The Regional Oral History Office (ROHO) under Baum’s direction could well be the subject of studies by anthropologists and management experts. “I never saw another University office where there was so little ego involvement,” said Susan O’Hara, former director of the Disabled Students Program. “There was a genuine search for truth there.”
 | Willa Baum Photo by Ken Light |
With Baum’s support, O’Hara initiated an ambitious project--now considered a model of its kind--to document Berkeley’s famous disability-rights movement. Of her own involvement in hundreds of oral history projects, Baum will only say: “I give myself credit for knowing a good idea when I heard it and then working to make it happen.”
Now being interviewed herself, Baum is seated at her dining table in the modest Julia Morgan brown-shingle she has lived in for nearly half a century, her green Amazon parrot interjecting an occasional squawk. The oral history project began in an off-hand sort of way, she recalls, when English professor James D. Hart--later director of the Bancroft Library--suggested that one of his graduate students interview Alice B. Toklas while visiting Paris, since both Toklas and Gertrude Stein had spent their youths in the Bay Area. Hart was hoping to revive Hubert Howe Bancroft’s practice of sending interviewers into the field to capture the recollections of those who had shaped the West. (Bancroft’s agents took dictation in longhand from pioneers, silver kings, and other big players; the files of those interviews are among the Bancroft Library’s most precious possessions for researchers.)
Bancroft’s project had languished for more than half a century until commercial tape recorders made it possible to preserve the spoken word without the cumbersome machinery needed for wax cylinders. In 1948, American historian Allan Nevins initiated the first modern oral history program, at Columbia University, recording and meticulously transcribing the recollections of living subjects, often near the ends of their lives. A decade later, Nevins’s pioneering project had amassed 100,000 pages of transcribed text. On this coast, Berkeley’s project was then getting off the ground under Baum’s direction. Though many universities now have oral history programs, Randall Jarrell, director of the UC Santa Cruz Regional History Project, today calls Columbia’s and Berkeley’s the nation’s best. He describes Baum as “the midwife of Western oral history,” someone who had “an instinctive grasp of what oral history could become and prodded its development into a systematic method of primary-source creation.”
Baum was aware of Nevins’s work when she arrived at Cal from Mills College, where she had earned a master’s degree in Constitutional history. At Mills, and Whittier before that, she had aspired to become a great trial lawyer (“like Clarence Darrow”), but in Berkeley’s history department she became absorbed by California’s past. Having to work her way through the doctoral program while raising a growing family (which ultimately included six children), Baum supported herself with teaching assistantships and by moonlighting at an adult school in Oakland’s Chinatown.

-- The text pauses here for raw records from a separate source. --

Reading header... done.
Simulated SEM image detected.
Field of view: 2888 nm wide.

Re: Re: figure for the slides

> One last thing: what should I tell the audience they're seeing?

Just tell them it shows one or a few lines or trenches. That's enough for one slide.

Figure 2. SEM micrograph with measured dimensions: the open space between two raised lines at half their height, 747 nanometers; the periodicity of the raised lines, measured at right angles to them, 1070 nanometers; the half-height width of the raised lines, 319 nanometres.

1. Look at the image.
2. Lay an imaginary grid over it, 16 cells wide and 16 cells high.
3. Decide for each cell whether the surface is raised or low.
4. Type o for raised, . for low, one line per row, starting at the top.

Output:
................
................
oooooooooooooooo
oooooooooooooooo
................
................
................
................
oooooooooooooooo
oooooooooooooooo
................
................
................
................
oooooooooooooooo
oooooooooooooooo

She loved mentoring students. “Those were wonderful years,” she says, “because the guys who came home from the war were so smart and lively.” Fellow teacher Eleanor Swent recalled that Baum became a legend as an English instructor in Chinatown: “Her students loved her because she had so much fun with them--playing games, singing songs, dancing--as well as teaching superbly.” When Swent came to ROHO to initiate a mining history series, in 1985, she quickly learned to appreciate “the same skill which made Willa a superb teacher in adult school--kindness, good humor, love of the English language, tolerance for individual variations, and patience.”
ROHO formally began in 1954 when, at Hart’s urging, President Robert Gordon Sproul provided it with funds. Baum’s fellow graduate student Corinne Gilb, M.A. ’51, was the program’s first director, and she invited Baum to work with her. The women decided to call the program the Regional Cultural History Project--an ambiguous name they felt gave them greater freedom. Because the project paid by the hour, it allowed Gilb and Baum the flexibility they needed to work and raise families at the same time.
That ROHO was usually entirely staffed by women was, Baum felt, at least partially a function of the stringency under which it labored. Men had to make a living, while most of her staff had husbands to support them. “The people we hired were housewives; they’d dropped out of the job market. They wanted something to do that was intelligent, and they found it here.”
The project hit a political nerve early on when Sproul asked the women to do an oral history of UC Regent John Francis Neylan. Baum calls Neylan a “dangerous regent” because, as William Randolph Hearst’s chief attorney with close ties to the Hearst newspapers, Neylan had enormous political clout and had been a leading proponent of the Loyalty Oath, which had recently torn the University. California history professor Walton Bean co-conducted the interviews, which proved “a disaster,” according to Baum. “Bean had very definite ideas,” she explains, “and Neylan didn’t understand or like him. But Bean would not step back or be uninvolved. His ego was involved.” Though Baum and Gilb were still inventing their profession, they quickly figured out that being combative was not the way to conduct a successful interview.
Baum remembers that the oath controversy was so recent--and so raw--that final transcription was taken out of their hands, and the published version was stripped of anything that might offend anyone in the University. Furthermore, Baum’s superior in the library administration grew so nervous about the tapes’ content--Neylan had been quite uninhibited in the interviews--that he had the tapes erased. Whatever she may have felt about Neylan’s politics, Baum grieves to this day about the loss of those tapes. “It broke my heart, because Neylan was a dynamic character in California history, and you couldn’t understand him unless you heard him speak. Only then could you understand why he was such a big mover and shaker in California. We lost all that.”
After Gilb left for a job in Detroit, in 1958 Baum took over the office, never completing her own Ph.D. because she had found what she wanted to do. In 1965, the University made the renamed Regional Oral History Office a division of the Bancroft Library. By that time, Baum and her staff had completed or were working on 109 interviews. As word of low-paid but interesting work at ROHO spread, talented individuals applied for jobs or simply walked in the door; many stayed for decades.
Each brought with them interests that grew into expertise, or they developed their knowledge on the job under Baum’s tutelage. Professor Bean brought in Amelia Fry, whom Baum sent to Washington to talk with suffragettes who had known California poet Sara Bard Field. “The elderly women were thrilled,” says Baum, “and they would call her back to lobby for the Equal Rights Amendment. Amelia did a whole series on the suffragettes which is among the most heavily used in the collection.”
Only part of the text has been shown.